My appetite was gone, and I didn’t have the energy to repackage the food, so I put the entire meal, plates and all, in the fridge. Thoughts still swirling, I walked up the stairs. Darryl was in the shower, and I debated just climbing into bed and pretending that nothing was wrong, but I had a feeling he was angry enough to sleep on the couch, and since I was the one accusing him of being racist, I didn’t feel like I should take the bed. I grabbed some sweats to sleep in and a blanket from the closet before going back downstairs and curling up on the couch.
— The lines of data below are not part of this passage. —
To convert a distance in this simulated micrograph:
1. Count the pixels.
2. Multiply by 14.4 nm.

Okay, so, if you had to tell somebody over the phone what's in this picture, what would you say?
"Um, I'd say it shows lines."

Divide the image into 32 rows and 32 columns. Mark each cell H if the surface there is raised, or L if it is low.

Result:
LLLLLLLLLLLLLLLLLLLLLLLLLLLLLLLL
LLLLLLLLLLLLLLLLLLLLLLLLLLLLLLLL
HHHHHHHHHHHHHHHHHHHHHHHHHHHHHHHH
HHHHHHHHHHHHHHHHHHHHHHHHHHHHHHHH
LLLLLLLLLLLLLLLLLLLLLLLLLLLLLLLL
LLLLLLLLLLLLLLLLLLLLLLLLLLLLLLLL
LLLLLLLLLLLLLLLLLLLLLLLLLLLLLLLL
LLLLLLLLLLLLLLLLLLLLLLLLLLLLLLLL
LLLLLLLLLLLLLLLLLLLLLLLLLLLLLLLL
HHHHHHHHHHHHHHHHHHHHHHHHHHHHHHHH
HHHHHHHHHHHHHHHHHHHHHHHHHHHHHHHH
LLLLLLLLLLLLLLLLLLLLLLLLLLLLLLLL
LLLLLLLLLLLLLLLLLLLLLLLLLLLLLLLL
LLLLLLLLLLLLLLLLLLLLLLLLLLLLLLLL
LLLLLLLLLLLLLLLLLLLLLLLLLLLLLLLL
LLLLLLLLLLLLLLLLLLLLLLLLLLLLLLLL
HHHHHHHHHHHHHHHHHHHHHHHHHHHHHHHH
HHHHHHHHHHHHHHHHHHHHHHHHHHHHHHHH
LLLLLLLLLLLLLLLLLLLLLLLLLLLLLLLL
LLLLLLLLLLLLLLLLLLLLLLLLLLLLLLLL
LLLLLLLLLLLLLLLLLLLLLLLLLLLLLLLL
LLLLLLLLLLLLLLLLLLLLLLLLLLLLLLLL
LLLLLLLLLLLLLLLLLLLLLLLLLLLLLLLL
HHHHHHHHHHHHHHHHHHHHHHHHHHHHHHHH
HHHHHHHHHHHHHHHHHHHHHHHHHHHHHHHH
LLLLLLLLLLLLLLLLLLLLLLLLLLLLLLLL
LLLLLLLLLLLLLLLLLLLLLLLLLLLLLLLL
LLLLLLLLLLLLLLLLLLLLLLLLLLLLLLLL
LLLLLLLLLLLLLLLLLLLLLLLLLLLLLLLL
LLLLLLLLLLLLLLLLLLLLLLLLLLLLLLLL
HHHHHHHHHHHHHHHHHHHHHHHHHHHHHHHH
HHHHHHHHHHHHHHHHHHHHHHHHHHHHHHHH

Only a couple of hours later, I woke up. I shook my head awake, the remnants of a dream in which my stepmother and a rather blurry actual mother yelled at me to go easy on Darryl. Funny how my subconscious connected my mother, who never had a stable marriage with saving my own. My stepmother I could understand, however. Her skin was only a few shades darker than my own, but she identified as black, and dad had shocked the entire family by marrying her. She had swept in and fixed up our crumbling lives, pulling Dad out of his tears about Mom and giving us parents again. I could almost hear her in my head now, telling me to get over what I thought Darryl was thinking and actually listen to him. After all, my believing Tawana wouldn’t forever prove to her that I wasn’t racist, and at this point, she was basically my mother. I shouldn’t have needed to prove anything to her.

As I woke up a bit more, I noticed noises coming from the kitchen. I sat up, rubbing my eyes, and stood, trying to stretch the stiffness left by sleeping on the couch out of my neck. Darryl was sitting at the kitchen table, and I could see a dark silhouette of the back of his head. I walked into the kitchen and sat across from him.

“Hi,” I said.

“Hi,” he responded.

We sat for a moment in silence before he spoke. “I couldn’t sleep. The bed felt empty.”

“I’m sorry.”

“You were angry that I insulted you, and you didn’t want to deal with me, I get it. There’s no need to apologize for that.”

“No, I’m sorry I called you racist.”

“Because you don’t want me angry, or because you’ve changed your mind?”

“Both. You’re right, my stepmother loves me, she doesn’t need proof, and I shouldn’t need it for myself.”

“So you believe me.”

“No, I still think Tawana’s telling the truth. Even if I do partially believe her to prove something, even ignoring that, I still think she’s a good person. I just think that you aren’t racist for believing your friend.”

“Okay.” He paused. “Well, I suppose you aren’t a reverse racist then.” He smiled.

“So we’re good.”

“Yeah. I love you.”

“Love you too.”

The egg timer went off behind him. When I stood to see what it was, he winced. I looked at him, confused. “What?”

“It’s just, um, look I wasn’t going to leave you or anything, I swear. I was just hungry, and we had cheese and leftover pasta, and…” he trailed off as I peered into the pot on the stove.

“You made macaroni.”

“I’m sorry. I didn’t think you were going to talk to me anyways.”

“No, it’s fine.”

“Seriously?”

I thought about it for a second. “Seriously.” I wasn’t upset. I’d been afraid for years, but right then, talking to Darryl, who I loved and once again trusted, I wasn’t. “Like I said. We’re good.”

6 comments:

vicky/bruney said...

It's really good Tea!!!!!

too bad you only used “She’s a lying black bitch.”
instead of a more colorful epithet. Hahaha...how about, my personal favorite, "cheese eating surrender monkey" especially as your character seems to have something against macaroni...?

One suggestion...at the beginning, it kind of seems like your almost in an interview or something just because you're sort of narrating exactly what went on and describing some personal details about yourself...I had this problem too but I tried to embed the details into the story more...whatever...it's not a big deal though...You're story is great!!! (and at least concise...)

do you want to read mine? IDK how I could post it though...tell me if you have an idea...I guess I could always email it to you?

Tea said...

email it! I want to see!

vicky/bruney said...

alriiiiiightt......! i'll send it!!!!

Gretchen said...

nice dialogue and description. i agree, very concise
interesting characters
good job :)

vicky/bruney said...

BTW gretch...i kinda have to say that your comments sounded like a good mood LOCOFOCO there...not an insult or anything but can't you see those comments on the bottom of a paper? That gets a B-?!

Tea said...

thank you very very much, Gretchen and V.B.
If I could remember the hug emoticon, I would insert it right now.